Fabiani Cohen & Hall Obtains Discontinuance of Plaintiff’s Complaint With Prejudice and With No Money Paid on Eve of Trial in Construction Accident Case After Presenting Plaintiff’s Counsel With Substantial “Conflicting” Proof About the Circumstances of the Accident

This matter arises out of CCA Civil/Halmar International, LLC’s contract with the State of New York Department of Transportation to reconstruct the Alexander Hamilton Bridge. The plaintiff, a Local 40 journeyman ironworker employed by CCA/Halmar, claimed he was injured on May 30, 2013, at the mid-span section of the bridge, when he stepped on a piece of chopped concrete debris on the Q-decking causing him to twist his right knee and sustain career-ending injuries including multiple surgeries ending in a total knee replacement. Plaintiff brought suit against the State of New York in the Court of Claims alleging violations of Labor Law §§200 and 241(6) as well as common law negligence. The case was scheduled for trial on April 30, 2019, before Judge David Sampson. Plaintiff’s settlement demand was $6 million.

Several days prior to trial, FCH presented plaintiff’s counsel with substantial ‘”conflicting” evidence of the circumstances of the alleged accident including that the plaintiff injured his knee while kneeling on a wood float for a week (C-2 Incident Report prepared after drafter spoke with plaintiff and C-3 Incident Report read and signed by plaintiff under oath) or while crawling from the shield to the wood float (doctor’s report) or while carrying a heavy hatch door (another doctor’s report) or because he tripped and fell over debris located on the Q deck covered with rubble, concrete chunks, debris and uneven Q deck pieces (plaintiff’s own sworn affidavit used in support of a motion for leave to file a late notice of intention to file a claim) or because he stepped on a small piece of concrete on an otherwise clean Q deck and twisted his knee but did not slip or trip and fall (plaintiff’s own sworn deposition testimony).
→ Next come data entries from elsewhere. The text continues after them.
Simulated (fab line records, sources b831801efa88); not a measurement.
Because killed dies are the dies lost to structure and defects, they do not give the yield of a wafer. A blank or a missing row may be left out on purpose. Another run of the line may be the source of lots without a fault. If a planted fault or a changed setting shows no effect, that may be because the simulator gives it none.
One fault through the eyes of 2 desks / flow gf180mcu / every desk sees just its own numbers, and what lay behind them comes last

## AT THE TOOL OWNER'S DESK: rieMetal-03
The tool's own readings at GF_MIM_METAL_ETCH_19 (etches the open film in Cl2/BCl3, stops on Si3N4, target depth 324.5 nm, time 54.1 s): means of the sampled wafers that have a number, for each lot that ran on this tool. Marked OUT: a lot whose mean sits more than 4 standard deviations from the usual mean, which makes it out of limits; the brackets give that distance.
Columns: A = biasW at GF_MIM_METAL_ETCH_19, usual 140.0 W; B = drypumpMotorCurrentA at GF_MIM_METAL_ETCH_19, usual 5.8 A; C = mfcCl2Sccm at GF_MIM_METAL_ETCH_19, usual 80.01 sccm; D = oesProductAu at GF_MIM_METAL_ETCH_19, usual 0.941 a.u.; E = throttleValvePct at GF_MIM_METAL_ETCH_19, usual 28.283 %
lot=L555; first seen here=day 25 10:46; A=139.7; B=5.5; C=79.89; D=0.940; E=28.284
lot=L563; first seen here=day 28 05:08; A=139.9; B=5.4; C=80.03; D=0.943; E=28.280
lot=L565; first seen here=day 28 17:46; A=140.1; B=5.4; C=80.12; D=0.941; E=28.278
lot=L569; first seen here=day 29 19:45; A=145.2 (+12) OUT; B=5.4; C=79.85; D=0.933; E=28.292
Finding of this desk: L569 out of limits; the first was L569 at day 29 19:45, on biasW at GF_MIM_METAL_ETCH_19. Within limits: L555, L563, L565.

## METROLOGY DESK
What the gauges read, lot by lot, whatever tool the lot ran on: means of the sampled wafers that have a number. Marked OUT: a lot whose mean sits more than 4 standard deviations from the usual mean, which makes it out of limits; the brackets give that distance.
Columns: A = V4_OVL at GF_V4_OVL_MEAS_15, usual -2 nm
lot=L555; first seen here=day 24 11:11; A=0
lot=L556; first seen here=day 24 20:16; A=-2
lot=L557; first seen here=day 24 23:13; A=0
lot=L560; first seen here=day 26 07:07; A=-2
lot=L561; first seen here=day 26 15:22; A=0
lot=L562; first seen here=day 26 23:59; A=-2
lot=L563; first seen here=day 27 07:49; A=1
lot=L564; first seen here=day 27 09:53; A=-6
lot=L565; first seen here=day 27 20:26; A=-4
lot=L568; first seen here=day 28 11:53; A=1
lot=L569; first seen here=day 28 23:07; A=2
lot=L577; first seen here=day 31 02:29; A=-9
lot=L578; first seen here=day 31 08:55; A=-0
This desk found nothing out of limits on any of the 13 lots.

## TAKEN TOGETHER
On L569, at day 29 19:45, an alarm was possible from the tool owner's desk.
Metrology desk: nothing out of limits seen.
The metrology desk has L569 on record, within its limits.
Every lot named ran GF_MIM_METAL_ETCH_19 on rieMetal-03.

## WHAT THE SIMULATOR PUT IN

After presenting all of the “conflicting” evidence to plaintiff’s counsel, they agreed to discontinue the action in its entirety with prejudice. On April 29, 2019, a fully executed stipulation of discontinuance with prejudice was filed with the Court of Claims thereby bringing the action to conclusion without any money having been paid.

James Barry v. The State of New York, Index No. 124139 (N.Y. Ct. Claims)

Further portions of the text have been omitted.